While I am still unable to locate anything at all from the ur-Shorin company known as American Leaf Tobacco Company, new (to me) items from their successor company American Gas Stations keep popping up. Today it's a thoroughly magnificent circular touring "wheel" chart:
It's fairly large, measuring 10 1/2 inches in diameter and fully functional, although I doubt very few of the routes given are viable anymore. With only four AGS locations shown, I can date this item to circa 1934, which is when the Shorin family had at least four corner service stations in operation; they would end up with about fifteen of them before Socony (now Mobil) scooped them all up as they blotted out smaller competitors in New York throughout the 30's and early 40's.

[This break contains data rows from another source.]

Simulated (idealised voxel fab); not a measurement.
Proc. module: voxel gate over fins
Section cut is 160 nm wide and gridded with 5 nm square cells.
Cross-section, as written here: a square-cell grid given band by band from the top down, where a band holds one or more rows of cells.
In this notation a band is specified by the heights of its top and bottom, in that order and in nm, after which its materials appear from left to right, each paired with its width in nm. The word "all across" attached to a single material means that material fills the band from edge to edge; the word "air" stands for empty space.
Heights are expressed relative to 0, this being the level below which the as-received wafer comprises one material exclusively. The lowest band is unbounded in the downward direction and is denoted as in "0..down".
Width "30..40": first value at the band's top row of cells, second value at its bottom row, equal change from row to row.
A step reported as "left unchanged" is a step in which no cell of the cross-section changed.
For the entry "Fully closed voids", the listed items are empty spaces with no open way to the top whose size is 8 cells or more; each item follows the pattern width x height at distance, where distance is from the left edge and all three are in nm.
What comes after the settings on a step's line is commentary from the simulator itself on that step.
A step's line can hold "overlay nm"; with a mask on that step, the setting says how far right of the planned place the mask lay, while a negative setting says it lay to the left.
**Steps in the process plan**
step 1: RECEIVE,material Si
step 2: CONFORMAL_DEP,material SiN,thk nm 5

Here's some better detail, although the size of this sucker makes it a little difficult to get everything in the shot (the above is from the eBay auction):
One of those two California trunk lines would still be recognizable to modern travelers, although you would be hard pressed to use it now for its original purpose. I'm referring to Route 66, which still begins in Chicago and ends in Los Angeles, or vice-versa. The second would be the older Lincoln Highway, which actually ran from New York City to San Francisco but was more of a series of interconnected roads (and occasional almost-roads) rather than a planned highway like 66 was.
The back had a reasonably organized list of the various destinations you could reach:
I'm not sure how these wheels would have been distributed but they certainly could have been a premium-style "loyalty" product given to the more free-spending customers of the day or even retailed along with other maps, such as they were, at the time. No matter, it's a fabulous piece of a fast-receding American past.